Tino Sehgal (top left) and the writer in New York's Central Park.

Tino Sehgal

There’s too much stuff in the world—that’s the contention of Tino Sehgal. So The Berlin-based artist constructs experiences, not objects, that can nevertheless be bought and sold. In advance of his upcoming solo show at the Guggenheim, Sehgal gives an inside look at his unorthodox methods.

November 2009

It's a funny thing, preparing to interview Tino Sehgal. The 33-year-old German, currently a phenomenon in art circles, makes what he likes to call “constructed situations.” These include pieces such as This is propaganda (2002), in which people dressed as museum guards chant, “This is propaganda/you know/you know,” and This is new (2003), which requires a museum employee to call out headlines from the day’s newspaper. For This situation, his first New York show, at the Marian Goodman gallery in 2007, hired players started a conversation by calling out one of 100 prechosen philosophical maxims—for instance, “In 1670, somebody said: ‘True eloquence has no use for eloquence.’” They interrupted themselves to announce to new visitors, “Welcome to This situation”; to periodically demand of a viewer, “What do you think?”; or to intermittently strike poses from famous works of art.

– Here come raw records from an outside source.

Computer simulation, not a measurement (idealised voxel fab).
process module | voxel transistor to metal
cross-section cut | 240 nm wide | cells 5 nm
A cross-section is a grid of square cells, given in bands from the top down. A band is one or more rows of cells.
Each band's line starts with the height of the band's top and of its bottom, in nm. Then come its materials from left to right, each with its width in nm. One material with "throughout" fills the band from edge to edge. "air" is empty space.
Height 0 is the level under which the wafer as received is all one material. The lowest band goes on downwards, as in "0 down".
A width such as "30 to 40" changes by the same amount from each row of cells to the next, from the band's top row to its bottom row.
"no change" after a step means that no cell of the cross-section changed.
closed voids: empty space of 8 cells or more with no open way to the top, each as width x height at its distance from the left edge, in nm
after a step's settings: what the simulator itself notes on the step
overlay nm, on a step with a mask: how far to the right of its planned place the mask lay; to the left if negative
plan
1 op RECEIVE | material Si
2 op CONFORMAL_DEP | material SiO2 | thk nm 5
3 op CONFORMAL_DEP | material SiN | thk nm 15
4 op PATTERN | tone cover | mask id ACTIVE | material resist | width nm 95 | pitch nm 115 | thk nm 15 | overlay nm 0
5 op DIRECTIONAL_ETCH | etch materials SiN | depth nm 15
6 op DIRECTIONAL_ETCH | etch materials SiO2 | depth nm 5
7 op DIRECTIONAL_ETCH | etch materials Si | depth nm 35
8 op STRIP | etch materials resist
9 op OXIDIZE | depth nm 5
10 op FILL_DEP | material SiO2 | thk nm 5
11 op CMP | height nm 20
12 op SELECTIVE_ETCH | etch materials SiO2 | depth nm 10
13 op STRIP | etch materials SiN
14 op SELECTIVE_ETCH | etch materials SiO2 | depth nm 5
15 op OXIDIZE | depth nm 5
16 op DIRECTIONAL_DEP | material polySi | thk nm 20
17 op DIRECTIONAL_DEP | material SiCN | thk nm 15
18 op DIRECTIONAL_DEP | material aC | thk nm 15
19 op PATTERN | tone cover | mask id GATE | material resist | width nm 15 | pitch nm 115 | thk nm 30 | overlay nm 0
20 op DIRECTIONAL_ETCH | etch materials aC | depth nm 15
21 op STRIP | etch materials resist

If it seems Sehgal’s intent is to catch his audience off guard, the carefully considered rules he has devised for disseminating his work have had the art world atwitter. Namely, he prohibits any photos, videos or other visual documentation of his pieces. In order to sell his idea and the right to enact it, he engages merely in a verbal contract with the buyer in the presence of a notary.

Arranging an interview with the artist proves no less logistically complex, with its own set of rules. Sehgal insists on traveling from Europe to America by ship (he dislikes airplanes), and during the long trip across the Atlantic he goes phone- and e-mail-silent. He agrees to be photographed for W only on the condition that his interviewer also appear in the frame. People who have worked with him warn of his prickliness; he’s known to bristle when his pieces are called performances or are compared to theater. (His situations, he likes to point out, shun many conventions of theater, including a strong separation between the audience and the players, and the necessity for specific starting and ending points; his pieces exist from a museum’s opening time to its closing, regardless of visitors, just like most other art.) Nancy Spector, chief curator of New York’s Guggenheim Museum, where two of Sehgal’s pieces will be shown in the rotunda next January through March, repeatedly emphasizes that Sehgal is “sensitive” to his work being described in certain terms.

In person, however, Sehgal turns out to be exceedingly gregarious—so much so, in fact, that he feels compelled to acknowledge it several times (“I love talking, as you can probably realize!”). He even looks accessible, in rumpled jeans, his black hair mussed. He has a boyish face, with kind eyes and an easy smile. He is eager to speak plainly about his work and why he favors creating experiences, not objects. “It started when I was 11 or 12,” says Sehgal, who lives in Berlin with his girlfriend and their two-year-old son. “Kids are very sensitive to the value system of their parents, and I just felt my parents were attaching too much importance, too much meaning, to things. My father had to flee from what is today Pakistan when he was a child, and he became a manager at IBM, and any item of consumption he would acquire was a direct measurement of his success in life. But that same equation wasn’t going to work for me—I was quite clear about that in my early teens.”